AN EVENING WITH DEBORAH LIPSTADT
In 1993, Deborah Lipstadt, a history professor at Emory University, published her seminal book, “Denying the Holocaust: The Growing Assault on Truth and Memory.” One of the Holocaust deniers she mentioned, British historian David Irving, sued her for libel on his home turf, where the burden of proof is on the defendant. Everybody knows the Holocaust happened — but Lipstadt had to prove it. Her courtroom ordeal became the topic of her next book, “History on Trial: My Day in Court with David Irving,” which was adapted into a recent film, “Denial,” starring Academy Award-winning actress Rachel Weisz as Lipstadt. The professor herself will speak about her experiences. — Thursday, April 20, 7 p.m., Temple Emanu-El Streicker Center, One E. 65th St., (212) 507-9580, emanuelskirballnyc.org.
WHEN WE REMEMBERED ZION
Drawing from repertories of Jewish song from the Holocaust gathered from cabarets, camps, ghettos, theaters and films, the 2016 Grammy-nominated New Budapest Orpheum Society marks Yom HaShoah, Holocaust Remembrance Day, in song. The NBOS honors composers Hermann Leopoldi, Friedrich Hollander, Imré Kálmán, Hans Eisler/Bertolt Brecht and Erich Korngold, whose musical contributions trace a path to the European Jewish past. The concert will be preceded by a talk with Philip V. Bohlman, a professor of Jewish history in the University of Chicago. — Monday, April 24, 6:30 p.m., YIVO Institute, 15 W. 16th St., (212) 246-6080, yivo.org. $15.
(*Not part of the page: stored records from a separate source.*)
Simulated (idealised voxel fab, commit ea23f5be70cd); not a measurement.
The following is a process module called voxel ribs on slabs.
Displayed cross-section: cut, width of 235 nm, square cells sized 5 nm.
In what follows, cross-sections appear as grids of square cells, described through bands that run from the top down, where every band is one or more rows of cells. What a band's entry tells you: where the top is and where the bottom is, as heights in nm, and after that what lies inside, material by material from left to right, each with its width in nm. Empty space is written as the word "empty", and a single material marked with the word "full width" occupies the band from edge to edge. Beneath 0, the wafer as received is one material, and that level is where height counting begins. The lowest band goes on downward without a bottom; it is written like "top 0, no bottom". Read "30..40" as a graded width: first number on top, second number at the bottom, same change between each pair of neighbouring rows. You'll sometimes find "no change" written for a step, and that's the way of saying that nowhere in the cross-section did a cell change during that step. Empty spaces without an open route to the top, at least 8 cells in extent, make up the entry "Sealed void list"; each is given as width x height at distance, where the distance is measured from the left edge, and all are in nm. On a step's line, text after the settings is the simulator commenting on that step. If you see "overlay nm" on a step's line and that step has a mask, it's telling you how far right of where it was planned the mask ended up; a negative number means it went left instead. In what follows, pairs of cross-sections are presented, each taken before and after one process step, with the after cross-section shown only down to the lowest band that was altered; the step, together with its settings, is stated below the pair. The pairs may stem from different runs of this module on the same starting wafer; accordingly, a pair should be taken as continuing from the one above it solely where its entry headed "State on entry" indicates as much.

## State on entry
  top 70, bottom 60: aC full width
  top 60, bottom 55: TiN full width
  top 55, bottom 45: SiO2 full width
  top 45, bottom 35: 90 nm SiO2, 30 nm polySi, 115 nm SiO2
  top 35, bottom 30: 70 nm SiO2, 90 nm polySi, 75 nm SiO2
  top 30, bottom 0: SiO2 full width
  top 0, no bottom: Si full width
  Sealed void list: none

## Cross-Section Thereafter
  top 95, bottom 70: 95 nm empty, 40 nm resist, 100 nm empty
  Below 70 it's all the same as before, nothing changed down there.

One of 2016’s best-reviewed plays, J. T. Rogers’ “Oslo” is now on Broadway after a successful Off-Broadway run. A complex tale of political intrigue and back-door negotiations, this darkly funny play centers on the months of talks between Israel and Palestine that led to the historic 1993 Oslo Peace Accords. Directed by Tony Award-winning Barlett Sher (“Fiddler on the Roof”). — Through June 18, Lincoln Center Theatre, 150 W. 65th St, (212) 375-3708, lct.org.
The Broadway hit that became an even more famous Barbra Streisand movie is now returning to its Broadway roots. The widowed, brassy matchmaker Dolly Levi travels to Yonkers to find a match for the miserly “well-known unmarried half-a-millionaire” Horace Vandergelder. This Broadway revival features the divine Bette Midler as Dolly. Directed by four-time Tony Award-winner Jerry Zaks. — Shubert Theatre, 225 W. 44th St., (212) 239-6200, hellodollyonbroadway.com. $59-$189.
IF I FORGET
In the final months before 9/11, liberal (to say the least; he’s publishing a book about forgetting the Holocaust) Jewish studies Professor Michael Fischer has reunited with his two sisters to celebrate their father’s 75th birthday. Destructive secrets and long-held resentments bubble to the surface — with biting humor and razor-sharp insight — in this powerful tale of a family, and culture, at odds with itself. — Through April 30, The Laura Pels Theatre, 111 W. 46th St., (212) 719-1300, roundabouttheatre.org. $79.
NOT THAT JEWISH
Written by and starring the Emmy Award-winning and Golden Globe nominated writer, actress and comedian Monica Piper, this has been lauded as a hilarious and heartfelt autobiographical tale of a Jew-“ish” woman’s life. — Through April 30, New World Stages, 340 W. 50th St., (212) 239-6200, notthatjewish.com. From $49.
Richard Gere stars as Norman Oppenheimer, a New York political middle man, in the new Joseph Cedar tale of money and power, “Norman: The Moderate Rise and Tragic Fall of a New York Fixer.” When a low-level Israeli minister befriended by Oppenheimer becomes prime minister, a quid pro quo creates a big-time headache for the fixer. — Opens Friday, April 14, Sunshine Cinema, 143 E. Houston St. (betw. First and Second avenues), landmarktheatres.com.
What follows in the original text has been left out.